That's where he met Mark.
Mark was going through seal team training at the time, and would eventually
end up on the same team with Sam, but they didn't meet at work, they met
at church. Because Mark was training to become a Seal and was a new believer,
Sam took a special interest in him and they became friends.
Mark made it through the program and became a BUDS (Basic Underwater
Demolition Seal) instructor. He was making a success of himself, that is,
until alcohol got the best of him. When his problem became disruptive at
work, the Navy put him in rehabilitation, but it didn't take. His problem
got so bad, that he lost his career and had to get out of the Navy. But
his career isn't all he lost, he lost his family too. After a while, his
wife had enough and she left him.
Mark had lost it all, except his salvation and his friendship with Sam.
Even when the Navy and his wife didn't want Mark anymore, God still did.
Romans 8:38-39 says, "For I am convinced that neither death nor life, neither
angels nor demons, neither the present nor the future, nor any powers,
 neither height nor depth, nor anything else in all creation, will
be able to separate us from the love of God that is in Christ Jesus our
What can separate us from God's love? Notice the extremes Paul mentions
when he answered that question. Death-life. Angels-demons. Present-future.
Height-depth. Nothing, absolutely, nothing can separate us from God's love.

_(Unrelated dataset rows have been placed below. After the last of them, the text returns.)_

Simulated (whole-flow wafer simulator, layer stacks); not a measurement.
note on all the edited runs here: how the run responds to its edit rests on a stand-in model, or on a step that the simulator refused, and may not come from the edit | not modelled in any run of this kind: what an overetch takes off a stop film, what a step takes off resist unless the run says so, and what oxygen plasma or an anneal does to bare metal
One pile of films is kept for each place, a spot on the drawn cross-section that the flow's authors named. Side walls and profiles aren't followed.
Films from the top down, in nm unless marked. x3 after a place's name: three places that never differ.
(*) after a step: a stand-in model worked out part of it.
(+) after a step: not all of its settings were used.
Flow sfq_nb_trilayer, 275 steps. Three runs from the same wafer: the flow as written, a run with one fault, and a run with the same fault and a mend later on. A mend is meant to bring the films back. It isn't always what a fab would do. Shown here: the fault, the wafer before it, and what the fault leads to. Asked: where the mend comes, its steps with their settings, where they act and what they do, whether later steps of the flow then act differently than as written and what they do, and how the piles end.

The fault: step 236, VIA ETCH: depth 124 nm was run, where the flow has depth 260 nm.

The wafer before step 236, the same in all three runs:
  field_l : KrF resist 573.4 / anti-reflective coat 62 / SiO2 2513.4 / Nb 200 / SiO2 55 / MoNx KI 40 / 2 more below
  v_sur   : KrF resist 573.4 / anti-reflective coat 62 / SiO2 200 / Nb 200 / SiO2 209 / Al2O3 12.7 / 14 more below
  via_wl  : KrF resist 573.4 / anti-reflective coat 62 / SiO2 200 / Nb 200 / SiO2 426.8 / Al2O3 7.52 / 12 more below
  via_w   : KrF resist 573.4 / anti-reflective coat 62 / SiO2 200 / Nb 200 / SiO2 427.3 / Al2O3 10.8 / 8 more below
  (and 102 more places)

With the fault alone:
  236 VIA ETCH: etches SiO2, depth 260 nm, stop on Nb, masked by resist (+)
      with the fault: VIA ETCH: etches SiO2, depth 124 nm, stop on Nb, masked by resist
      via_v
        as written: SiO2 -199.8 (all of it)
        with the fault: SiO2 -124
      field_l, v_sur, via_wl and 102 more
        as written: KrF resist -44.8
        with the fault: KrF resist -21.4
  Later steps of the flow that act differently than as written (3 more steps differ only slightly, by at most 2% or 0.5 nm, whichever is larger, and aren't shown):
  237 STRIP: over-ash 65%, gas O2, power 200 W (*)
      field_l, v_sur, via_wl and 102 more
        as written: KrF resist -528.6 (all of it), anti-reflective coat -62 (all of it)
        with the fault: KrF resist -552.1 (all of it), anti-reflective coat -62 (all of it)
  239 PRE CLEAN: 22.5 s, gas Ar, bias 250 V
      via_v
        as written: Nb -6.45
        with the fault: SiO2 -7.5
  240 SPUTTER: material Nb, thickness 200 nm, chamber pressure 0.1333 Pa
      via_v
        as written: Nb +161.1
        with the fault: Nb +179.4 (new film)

I suppose that if it was Mark's responsibility to hold on to God, he
would have slipped away years before, but it wasn't Mark that had to hold
onto God, it was God that held onto Mark. Jesus said, "I give them eternal
life, and they shall never perish; no one can snatch them out of my hand."
(John 10:28 NIV)
What kind of life did Jesus promise in John 10:28? Eternal life, the
scripture says. Life that doesn't end. Not life for as long as you walk
a straight line-there is no condition to the promise-it is eternal.
"My Father, who has given them to me, is greater than all; no one can
snatch them out of my Father's hand." ( John 10:29 NIV)
God held Mark in the palm of his hand, even when Mark was drifting away
from his commitment, God held him tightly. And Mark was certainly drifting.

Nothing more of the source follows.